Houghton Mifflin Harcourt Breakdown: “Nobody Could See This Coming”

By Neal 

rebecca-saletan-hmhlogo.jpgAs New York’s book world tried to make sense of Rebecca Saletan‘s abrupt resignation from Houghton Mifflin Harcourt yesterday, a publishing insider familiar with the situation told us that many at the beleaguered company—already trying to cope with the public fumbling by its corporate spokespeople over whether it’s stopped acquiring books or just buying fewer of them—were just as surprised as the rest of us. Rumors flew around the Union Square office that some sort of announcement was planned yesterday afternoon, we’re told, but the word didn’t go out until early that evening. (Otto Penzler told the AP she called him that day; the time is unspecified.) “I don’t think anybody knew what to expect,” our source said. “It’s all so bizarre… Nobody could see this coming.”

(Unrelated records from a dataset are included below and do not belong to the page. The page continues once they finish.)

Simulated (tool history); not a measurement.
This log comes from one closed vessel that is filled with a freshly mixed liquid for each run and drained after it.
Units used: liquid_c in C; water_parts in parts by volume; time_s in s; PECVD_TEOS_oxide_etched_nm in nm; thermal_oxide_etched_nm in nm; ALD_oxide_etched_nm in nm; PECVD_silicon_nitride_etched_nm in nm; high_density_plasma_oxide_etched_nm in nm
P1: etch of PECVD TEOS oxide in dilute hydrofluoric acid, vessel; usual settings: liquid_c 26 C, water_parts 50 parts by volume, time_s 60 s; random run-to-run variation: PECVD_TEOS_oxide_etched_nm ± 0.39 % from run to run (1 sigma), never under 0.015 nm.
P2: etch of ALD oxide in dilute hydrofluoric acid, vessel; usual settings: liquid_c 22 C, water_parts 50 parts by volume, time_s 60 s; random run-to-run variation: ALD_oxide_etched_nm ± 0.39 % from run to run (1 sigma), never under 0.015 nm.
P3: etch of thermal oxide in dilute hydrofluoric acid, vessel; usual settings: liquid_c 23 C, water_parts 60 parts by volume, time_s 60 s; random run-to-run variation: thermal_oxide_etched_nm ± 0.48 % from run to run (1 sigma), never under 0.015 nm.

This observer went on to express the opinion that Saletan should receive none of the blame for HMH’s downward spiral over the last two weeks—praising the way in which she was able to distill the combined resources of Hougton Mifflin and Harcourt into an effective publishing house (and noting that Saletan’s Harcourt was, before the merger, probably the more attractive of the two trade publishing programs from a business standpoint). “This is because the company was overleveraged by bankers,” the insider asserted, citing the $7 billion debt incurred by the private equity firm Education Media and Publishing Group when it bought Houghton Mifflin in 2006 and Harcourt in 2007. The publishing veteran compared the situation to the recent mismanagement and degradation of major American financial institutions, fuming: “Those fuckers have destroyed two venerable publishing houses in less than a fucking year.”

Speculation abounds as to what happens next; a statement by Education Media president Jeremy Dickens last week that the company would consider “a transaction that makes sense for all of our stakeholders” leads many to believe Houghton and Harcourt may be up for sale again. In the meantime, HMH vice-president and editor-in-chief Andrea Schulz is a likely candidate to fill the position Saletan has vacated… but whoever gets that job, with the flow of new acquisitions reduced to a trickle until further notice, one might ask: What will being the publisher of Houghton Mifflin Harcourt mean in 2009?